Why grow your own? - Introduction

 

Introduction

fruitwise

 

See the fruitwise test video

This section looks at reasons to consider growing your own food, with some links to discussions and notes on growing your own vegetables.

 

July 2012 Update:

Our initial plan was to add info and reviews of growing products and growing methods, but this project was put on hold as we found ourselves busy getting established in Oxfordshire and just not enough hours in the day!

 

Suddenly we looked up to realise that it wasn't just months that had gone by, but years!

A bit like being Rip van Winkle but without the beardy growth.

 

The core information we first published still seems valid, but we have so busy just trying to do things that spending time writing about it online has been relegated down the list of 'things we must get done'.

 

At the end of 2008 we found ourselves in Oxfordshire trying to renovate an old kitchen garden - and you can find some journal entries on that here.

 

Then, planning to get a new business established in 2009, and starting it in 2010, the last 2 years have proved much more challenging than we expected (stupid of us, I know), but time has literally flown by, and if there are things we have learned, they include:

  • Start small.

  • Don't underestimate what the world will throw in your direction in terms of weather and the unexpected.

  • Make sure you are growing as close to home as you can.

  • Grow a variety of things.

  • Think about calories.

  • Salads might be fashionable but there is only so much of it you can eat - especially if you've spent the week working physically - you want stuff that gives you energy, and grazing leaves does not do it!

 

2010 and 2011 proved to be challenging years for our vegetable plot (e.g. in 2010 we thought we'd try outdoor tomatoes and lost more than 100 plants to blight, just before the tomatoes were ripe).

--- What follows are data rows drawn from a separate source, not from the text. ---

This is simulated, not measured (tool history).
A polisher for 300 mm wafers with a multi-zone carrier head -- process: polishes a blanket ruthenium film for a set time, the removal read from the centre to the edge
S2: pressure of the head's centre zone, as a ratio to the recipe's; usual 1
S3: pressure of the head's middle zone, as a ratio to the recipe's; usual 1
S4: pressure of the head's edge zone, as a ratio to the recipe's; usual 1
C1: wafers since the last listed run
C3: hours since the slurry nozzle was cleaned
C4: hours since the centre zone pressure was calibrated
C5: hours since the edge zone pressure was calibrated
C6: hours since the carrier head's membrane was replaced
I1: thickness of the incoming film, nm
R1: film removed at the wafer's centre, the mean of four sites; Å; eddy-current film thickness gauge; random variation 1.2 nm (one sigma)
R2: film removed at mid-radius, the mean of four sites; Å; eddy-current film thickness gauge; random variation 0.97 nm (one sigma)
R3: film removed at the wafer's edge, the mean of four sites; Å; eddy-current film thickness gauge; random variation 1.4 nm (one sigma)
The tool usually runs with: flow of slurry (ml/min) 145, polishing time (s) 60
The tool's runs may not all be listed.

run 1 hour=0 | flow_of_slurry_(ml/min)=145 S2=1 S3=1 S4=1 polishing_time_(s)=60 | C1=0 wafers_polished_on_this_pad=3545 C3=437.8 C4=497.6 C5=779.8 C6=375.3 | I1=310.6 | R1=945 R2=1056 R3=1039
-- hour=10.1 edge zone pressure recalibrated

2012 has, so far, been a bit of a dud. The variations in weather (even over the course of a single day) have not helped at all. Where we would normally have expected a glut of things like courgettes by July, 2012 has been a disaster with plants stalling as temperatures fluctuate up and down, and so much rain that we might have been better off trying fish farming.

 

If anything, the importance of knowing how to grow your own food has increased, but, the level of effort is not small; and whilst we firmly believe that nothing beats stuff you have grown yourself - when you look at the time and work involved (e.g. potatoes), it is difficult to set that time aside when you are struggling to earn enough money to live
and potatoes cost next to nothing when you consider the effort of growing your own crop.

 

However.. and this is a big one - what happens if the supply of cheap food in a supermarket gets interrupted?

 

Or perhaps something more probable: Just look at the 'great petrol scare' - if something actually happened to interrupt food supplies or push prices up even more, then knowing how to grow your own could suddenly become very important and much more cost effective.

 

The amount of labour involved is significant, and as things stand, why would someone want to spend the time?

 

Well, these and other things we plan to cover in upcoming articles - we've learned a lot over the last few years, now we hope to write a little about it and see where that leads us.